Witnessing the Self By Adorning - Day 1


The intention I had articulated for my Practice as Mastery in my Capstone proposal is as follows - 

"My practice for mastery is a disguise. Through this practice of disguise, I will undertake ritualistic donning of masks through which I intend to witness the Self, to inquire the following - What is the nature of ‘Becoming’? Am I concealing or revealing realities using a mask? Do I surrender? Do I shed power? How do I build relationships when stripped of the known? How do I assume a different identity? How do I communicate in vulnerability? Does the mask become my shield?
In my practice of witnessing through the disguise, it is by residing in awareness and attention that I want to observe myself deeply in order to understand what the mask, elevates, conceals or reveals.

My own practice of disguise will sustain the inherent visceral nature of performative traditions by imbuing meaning into objects and relying minimally on word or text. As a part of my practice, by wearing masks I will inhabit new Self’s which I have not experienced before and wear traits mightier, fiercer and more comical than my real face. I intend to experience what it is like to temporarily become a different person visibly. The identification of a person is the face. And so, to alter, enhance or hide facial traits with a mask is to be stripped of the identity I have built for myself over these years."

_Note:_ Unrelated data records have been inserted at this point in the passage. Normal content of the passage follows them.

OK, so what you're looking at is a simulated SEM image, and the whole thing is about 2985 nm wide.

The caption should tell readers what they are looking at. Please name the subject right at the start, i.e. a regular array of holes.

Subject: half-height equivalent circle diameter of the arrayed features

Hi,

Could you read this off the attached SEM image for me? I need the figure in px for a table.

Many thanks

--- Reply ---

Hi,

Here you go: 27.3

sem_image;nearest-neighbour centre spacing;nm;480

Based on these intentions as a part of my practice, I decided to inhabit my masks every day for 30 minutes in a day to observe the Self and my own interaction with the experience. Here is a short video of the highlights of my practice.



After this experience was complete I analysed my state of being in the following format -


At the end of Day 1, I was still concealing. My fear and vulnerabilities got the better of me. I was still operating from the space of disguise and hiding. I did not adorn my mask, I did not reveal. However, I did experience a few points of abandon which were extremely short-lived. I did not experience the state of 'Becoming' that I wanted to experience.

Many small yet significant realizations struck me today such as -  For meaning and transfer to emerge there has to be an interaction with the audience. Till such time the process of adorning is an act of preparing the mind and witnessing how I am challenged by both. The act of adornment is lonely, fraught with questions and doubts, but it is also a space to prepare the mind.

I intend to keep at this activity and keep plotting my state of being as I go along.